Courtesy of Metrodome Group
Written and Directed by Godfrey Reggio
Music by Philip Glass
Cinematography by Graham Berry, Trish Govoni, Tom Lowe
Running time: 87 minutes
Country: United States
Language: No dialogue
Genre: experimental documentary
Filmed in Louisianna, New York, New Jersey and over the moon.
Trot de couleurs distrait le spectateur – Jacques Tati – (Too much colours distracts the viewer).
How to locate Visitors on a cinema-photo-videography map?
Hungary. Bela Tarr and Ádám Magyar for their crisp-high-definition-highly contrasted-dimension in time photography.
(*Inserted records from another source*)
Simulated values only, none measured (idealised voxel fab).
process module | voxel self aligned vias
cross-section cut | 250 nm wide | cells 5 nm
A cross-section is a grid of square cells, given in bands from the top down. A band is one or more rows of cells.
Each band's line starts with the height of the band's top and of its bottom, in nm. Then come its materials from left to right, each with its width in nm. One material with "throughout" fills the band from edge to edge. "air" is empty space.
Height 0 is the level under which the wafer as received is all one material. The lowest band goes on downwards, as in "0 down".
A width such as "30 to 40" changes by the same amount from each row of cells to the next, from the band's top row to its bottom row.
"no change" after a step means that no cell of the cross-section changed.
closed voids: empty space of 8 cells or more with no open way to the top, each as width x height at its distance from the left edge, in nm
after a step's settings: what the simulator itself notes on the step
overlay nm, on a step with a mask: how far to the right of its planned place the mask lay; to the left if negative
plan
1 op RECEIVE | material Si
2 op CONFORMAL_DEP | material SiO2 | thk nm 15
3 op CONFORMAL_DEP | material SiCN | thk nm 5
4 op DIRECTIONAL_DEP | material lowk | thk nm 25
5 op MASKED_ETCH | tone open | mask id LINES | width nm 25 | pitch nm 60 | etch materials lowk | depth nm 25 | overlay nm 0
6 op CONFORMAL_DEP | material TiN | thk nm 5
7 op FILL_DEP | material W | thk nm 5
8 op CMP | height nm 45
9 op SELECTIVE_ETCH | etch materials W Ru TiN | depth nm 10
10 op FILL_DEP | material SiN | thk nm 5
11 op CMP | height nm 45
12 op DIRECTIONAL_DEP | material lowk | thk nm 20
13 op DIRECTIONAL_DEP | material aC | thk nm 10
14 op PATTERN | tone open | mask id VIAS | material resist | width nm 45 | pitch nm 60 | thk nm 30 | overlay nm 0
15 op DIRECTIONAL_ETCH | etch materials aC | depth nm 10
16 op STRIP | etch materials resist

France. Yoann Lemoine aka Woodkid. Also for his crisp highly contrasted own music videos with a blend of “threatening” architectural buildings (Run Boy Run), but also for his operatic-orchestral music. He and Philip Glass “accidentally” met recently.
Brazil. Sebastiao Salgado. For his texture photography work.
US. Bill Viola. For his extended slow-motion of people's portraits close-ups. Gus Van Sant. For his unforgettable time lapse speed of clouds in My Own Private Idaho.
Armenia. Artavazd Peleshyan for his faces in The End (mentioned in Jerzy Kawalerowicz’s Night Train).
Visitors is the first B&W docu-film by Godfrey Reggio. Still wordless. Still soundtracked by Philip Glass. Presented by Steven Soderbergh and in 4K resolution (4000 pixels across as opposed to 1000 pixels across in HD).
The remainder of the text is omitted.